Saturday, February 7, 2009

Goals In Writing

This week my students celebrated their first essays and then we spent time reflecting (thank you Stacey!) the work that was published. Next, my students completed a writing quadrant adapted from Ralph Fletcher's book The Writing Workshop: The Essential Guide. It was fantastic. Students were able to then come up with a class goal and then derived their personal goal from the class goal. This was teacher facilitated, but their ideas.

Class Goal:

Plan: By March 2009 we hope to master pushing our thinking forward, write using great detail in our mini-stories, using transitions, write interesting introductions, and good conclusions in our essays.

Study: Read rich literature, write many different essays, revise, get feedback from writing partner and teacher

Do: Reread/revise essays, study other peer's essays, work daily with writing partner, confer effectively with our teacher

Act: (we will reexamine where we are on March 1, 2009) Did I accomplish my goal? If yes, rewrite a goal for the rest of the year. If no, what occurred that kept you from accomplishing your goal? Rewrite Study and Do and attempt again. :-)

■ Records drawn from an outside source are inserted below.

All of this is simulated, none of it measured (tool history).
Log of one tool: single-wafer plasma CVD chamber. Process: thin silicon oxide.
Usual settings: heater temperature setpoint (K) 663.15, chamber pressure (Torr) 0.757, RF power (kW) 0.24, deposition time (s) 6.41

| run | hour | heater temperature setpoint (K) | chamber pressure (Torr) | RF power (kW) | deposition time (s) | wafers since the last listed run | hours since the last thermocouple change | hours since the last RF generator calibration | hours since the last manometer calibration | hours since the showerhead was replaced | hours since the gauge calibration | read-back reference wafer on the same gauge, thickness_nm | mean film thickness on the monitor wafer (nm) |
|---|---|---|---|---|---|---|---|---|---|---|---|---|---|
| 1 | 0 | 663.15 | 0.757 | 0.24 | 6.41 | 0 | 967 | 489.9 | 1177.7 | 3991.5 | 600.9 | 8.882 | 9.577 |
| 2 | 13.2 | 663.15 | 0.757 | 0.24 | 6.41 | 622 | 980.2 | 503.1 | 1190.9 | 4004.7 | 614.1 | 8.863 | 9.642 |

This form really keeps the students focused on the goal at hand. Writing the PDSA was easy because of the quadrant. If you would like a copy of the PDSA or Writing Quadrant, please leave a comment with your email address and I will send it to you.

After the class writes the class goal, each student picks one of the areas from the class goal to own and to focus on. I have seen tremendous improvement with their udnerstanding of where they need to improve since trying the PDSA two years ago.